If you spend good money on linen sheets, the last thing you want is to wreck them in the wash. Yet that is exactly what happens to a lot of people. Spend ten minutes in any bedding thread on Reddit and you will find someone whose lovely linen went stiff, thin, or grey after a few months, almost always because of a simple laundry habit they did not know was a problem. The good news is that linen is genuinely easy to look after once you know the handful of rules that matter. Here is how we wash ours, and the mistakes worth avoiding.
Understand this first
Linen is not like cotton. It is meant to soften slowly, wash after wash, and reach its best after months of use rather than straight out of the packet. So your washing routine is not only about keeping sheets clean. It is what turns a crisp new set into the soft, lived in linen people rave about. Treat it gently and it rewards you for years. Fight it and you undo the very thing you paid for.

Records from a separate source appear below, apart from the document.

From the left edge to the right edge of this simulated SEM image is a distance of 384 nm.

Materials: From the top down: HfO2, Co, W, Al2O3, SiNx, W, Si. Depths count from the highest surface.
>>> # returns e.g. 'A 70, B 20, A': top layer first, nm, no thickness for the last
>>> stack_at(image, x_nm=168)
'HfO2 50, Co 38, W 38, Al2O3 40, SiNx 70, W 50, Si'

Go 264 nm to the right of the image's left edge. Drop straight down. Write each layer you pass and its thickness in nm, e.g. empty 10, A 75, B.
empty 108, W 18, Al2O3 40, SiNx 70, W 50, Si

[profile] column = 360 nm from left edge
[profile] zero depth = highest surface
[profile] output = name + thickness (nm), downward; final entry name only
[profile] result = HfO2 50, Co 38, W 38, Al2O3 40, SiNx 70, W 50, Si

How to wash linen sheets, step by step
Wash on a gentle or normal cycle in cool to warm water, ideally under 40 degrees. Hot water is hard on the fibres and can set wrinkles and shrink a set that has not been pre washed. Use a mild liquid detergent, and only a little. Most people use far too much, and the leftover residue is what leaves linen feeling stiff and looking dull.
Wash your linen separately for the first couple of washes, especially deep colours like our reds and dark teals, since natural dyes can release a little colour early on. After that it is happy to share a load with similar shades. Do not overload the machine either. Linen needs room to move so it rinses clean and does not crease into hard folds.
The mistakes that quietly ruin linen
Fabric softener. This is the big one. Softener coats the fibres in a waxy film that blocks linen from doing what it does best, which is soften on its own and wick moisture. It can trap odours over time too. Linen never needs it. If your sheets feel rough, they need more washes, not softener.
Hot water and high heat drying. Heat is what wears linen out fastest. Hot washes and a scorching dryer weaken the fibres, fade colour, and bake in creases. Warm or cool washes and a low dryer setting keep a set going for years.
Too much detergent, or harsh ones. Bleach and optical brighteners break down flax fibres and strip colour. A small amount of gentle detergent is all linen wants.
Ironing it stiff. You can iron linen if you love a crisp look, but most of us buy it for the relaxed, softly rumpled feel. Pulling the sheets out a touch early and smoothing them onto the bed is all the finishing they need.

Drying without wearing it out
Line drying is gentlest, and linen dries quickly. If you use a dryer, keep it on low and take the sheets out while they are still a little damp, then let them finish on the bed or a rail. This keeps them soft and cuts down on wrinkles at the same time. Over drying is what leaves linen feeling papery and stiff, so it pays to catch it early.
Why this matters for softness
If your linen still feels scratchy, washing is usually the answer, not a flaw in the fabric. New linen simply needs a few cycles to break in, which we explain in our post on why linen can feel scratchy at first. The same gentle routine works for pillowcases, and it is part of why linen is so kind to skin and hair, which we cover in our guide on linen pillowcases for hair and skin.
FAQ
Can you machine wash linen sheets?
Yes. Linen is machine washable on a gentle or normal cycle in cool to warm water. That is one of its best features next to silk.
How often should you wash linen sheets?
About once a week, the same as any bed sheet. Linen dries fast, so a regular wash is easy and keeps it fresh.
Should you use fabric softener on linen?
No. It coats the fibres and stops linen softening naturally. Skip it and let repeated washing do the work.
Do linen sheets shrink?
Quality linen is usually pre washed, so shrinkage is minimal. Avoiding hot water and high dryer heat keeps it that way.